Path: utzoo!mnetor!uunet!husc6!bbn!gatech!hubcap!ut-sally!kumar
From: ut-sally!kumar@uunet.UU.NET (Vipin Kumar)
Newsgroups: comp.parallel
Subject: Re: Breakthrough at Sandia?  + Iso-efficiency function
Message-ID: <1252@hubcap.UUCP>
Date: 30 Mar 88 13:23:01 GMT
Sender: fpst@hubcap.UUCP
Lines: 85
Summary: Scalability of parallel formulation
Approved: parallel@hubcap.clemson.edu

In article <1223@hubcap.UUCP>, uiucdcs!pur-ee!uiucdcsm.cs.uiuc.edu!grunwald@uunet.uu.net writes:
> Basically, they took problems well suited to parallelism (wave equation,
> finite difference methods for beam stress and one other one) and did good
> implementations.
> 
> For a fixed problem size, they got from 550 -> 650 speedup. If you fix the
> problem size *per processor* (i.e. the problem gets bigger as you throw
> more processesors at it), the ``scaled speedup'' peaks at 1020.
> 
> This is for total execution time -- loading, running & unloaded.
> 
> The scaled speedup measure is justified because many problems sizes are
> simply constrained by time, not by the problem. In those cases, you just
> want the thing done within a reasonable time. If you can run a larger version
> of the problem in that time, you're happy about it.
> 
> The 550 -> 650 speedup indicates that the serial code was about .15%, which
> is much better than Amdahl conjectured to be possible.
> 

Clearly, it is fair to increase the problem size to test speedup
on more processor.  If the problem size is fixed, then 
the speedup will at best saturate at some point. (Each program
has some (however small) fixed sequential component, which
puts a ceiling on the obtainable speedup).
Actually for many parallel algorithms, it is possible to obtain linear speedup
for arbitrarily large N (the number of processors)
by simply increasing the problem size.

A more interesting question to ask is: how fast should
the problem size (measured in terms of sequential execution time) 
grow as a function of N  to maintain linear speedup (i.e., constant
efficiency)?  In other words, what is the iso-efficiency function
of the parallel formulation? (If the problem size needs to grow as
f(N) to maintain constant efficiency, then the iso-efficiency function
of the parallel formulation is f(N).) 
 

The iso-efficiency function precisely denotes the scalability   
of the parallel formulation.
For example, if the iso-efficiency function is linear 
(i.e., if the problem size only needs to grow linearly
with the number of processors to maintain constant efficiency),
then the parallel formulation is highly scalable.  Parallel formulations
of many problems with data-level parallelism fall in this category.
On the other hand, if the iso-efficiency function is exponential, 
then the formulation is not good for large N (because the
problem size would have to be extremely large to effectively
utilize parallel machines with large N). For example,
the iso-efficiency function of a commonly used parallel 
formulation of quick sort (divide the list sequentially, 
and then sort each sublist in parallel) is exponential.
As another example, the iso-efficiency function of the
parallel formulation of 0/1 Knapsack problem presented by 
Lee, Shragowitz and Sahni in 1987 parallel processing conf. 
(pages 699-706)  is O(N log N) which is almost linear; 
hence this parallel formulation is highly scalable.

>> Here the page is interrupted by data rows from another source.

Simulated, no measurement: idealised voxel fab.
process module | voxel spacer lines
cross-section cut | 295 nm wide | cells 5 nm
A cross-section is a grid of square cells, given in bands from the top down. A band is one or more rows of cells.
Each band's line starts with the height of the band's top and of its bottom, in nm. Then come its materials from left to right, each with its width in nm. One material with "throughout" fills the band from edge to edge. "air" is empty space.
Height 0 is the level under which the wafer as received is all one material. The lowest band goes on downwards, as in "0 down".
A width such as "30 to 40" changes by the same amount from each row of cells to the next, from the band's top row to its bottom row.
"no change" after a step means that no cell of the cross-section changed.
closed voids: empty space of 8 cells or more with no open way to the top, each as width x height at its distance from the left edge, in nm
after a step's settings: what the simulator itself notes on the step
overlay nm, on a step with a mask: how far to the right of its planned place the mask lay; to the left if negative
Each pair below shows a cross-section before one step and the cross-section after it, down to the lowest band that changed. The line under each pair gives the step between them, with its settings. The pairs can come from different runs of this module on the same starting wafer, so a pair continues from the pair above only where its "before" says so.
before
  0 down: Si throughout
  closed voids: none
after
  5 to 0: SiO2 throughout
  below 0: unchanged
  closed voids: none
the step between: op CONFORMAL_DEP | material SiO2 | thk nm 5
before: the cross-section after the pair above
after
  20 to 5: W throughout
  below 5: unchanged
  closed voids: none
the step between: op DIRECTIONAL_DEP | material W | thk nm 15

If we know the iso-efficiency function of the parallel
formulation developed at Sandia Labs, then we could predict
how well it would do on larger hypercubes.  
 
Vipin
----- 
 
 
PS.  The concept of iso-efficiency is introduced in the
following papers:
 
Parallel Depth First Search on the Ring Architecture
by Vipin Kumar, V. Nageshwara Rao and K. Ramesh.
To appear in the proc. of 1988 Parallel Processing Conference.
 
 
Parallel Depth-First on Multiprocessors, Part II: Analysis
by Vipin Kumar and V. Nageshwar Rao.
To appear in International Journal of Parallel programming.
 
The second paper presents a work distribution scheme (with
applications in depth-first search and divide-and-conquer
algorithms) that has O(N log N) iso-efficiency function
for suitable parallel architectures.  Using this scheme,
we get linear speedup for over 100 processors on BBN Butterfly.
Another formulation presented in the paper gives linear speedup 
on the Intel hypercube for 100 processors.